Final answer:
To find the equation of a line parallel to 5x + 4y = 18 and with a y-intercept of 2, we need to determine the slope of the given line. The slope-intercept form of a line is then used to find the equation. The equation of the line is y = (-5/4)x + 2.
Step-by-step explanation:
To find the equation of a line parallel to the line 5x + 4y = 18, we need to determine the slope of the given line. The equation of a line in the form y = mx + b, where m represents the slope. Rearranging the given equation, we get 4y = -5x + 18, and dividing by 4, we find y = (-5/4)x + 18/4. Therefore, the slope of the given line is -5/4.

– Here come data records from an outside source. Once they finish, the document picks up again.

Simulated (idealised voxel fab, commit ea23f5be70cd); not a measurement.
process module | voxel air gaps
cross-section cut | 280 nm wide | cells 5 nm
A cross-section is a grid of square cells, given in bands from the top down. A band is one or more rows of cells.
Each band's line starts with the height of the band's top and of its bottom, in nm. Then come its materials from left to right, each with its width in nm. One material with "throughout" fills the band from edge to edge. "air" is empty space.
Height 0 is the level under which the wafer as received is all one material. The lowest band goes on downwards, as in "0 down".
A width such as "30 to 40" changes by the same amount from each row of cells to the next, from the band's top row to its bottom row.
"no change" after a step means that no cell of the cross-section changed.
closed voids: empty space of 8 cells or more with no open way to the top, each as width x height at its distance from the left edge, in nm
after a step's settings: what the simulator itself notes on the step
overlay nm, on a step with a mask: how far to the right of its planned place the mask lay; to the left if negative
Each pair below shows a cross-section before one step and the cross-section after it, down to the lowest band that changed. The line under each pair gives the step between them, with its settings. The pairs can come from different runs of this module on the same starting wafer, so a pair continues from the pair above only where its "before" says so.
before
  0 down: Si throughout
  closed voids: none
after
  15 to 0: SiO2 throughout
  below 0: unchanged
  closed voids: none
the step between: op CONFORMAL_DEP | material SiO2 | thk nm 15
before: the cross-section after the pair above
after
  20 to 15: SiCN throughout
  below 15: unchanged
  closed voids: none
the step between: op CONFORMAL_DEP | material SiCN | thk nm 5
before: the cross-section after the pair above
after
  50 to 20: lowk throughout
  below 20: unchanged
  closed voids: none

Since we want to find a line parallel to this, the slope of the new line will also be -5/4. Now, we are given that the new line makes an intercept of 2 units on the y-axis. The y-intercept, represented by the coordinate (0, b), where b is the intercept, is the point where the line intersects the y-axis. So, we now have the point (0, 2) on the new line.
Using the slope-intercept form of a line, y = mx + b, where m is the slope and b is the y-intercept, we can substitute the values we have found to get the equation of the new line. Plugging in the slope (-5/4) and the y-intercept (2), the equation of the line parallel to 5x + 4y = 18 with a y-intercept of 2 is y = (-5/4)x + 2.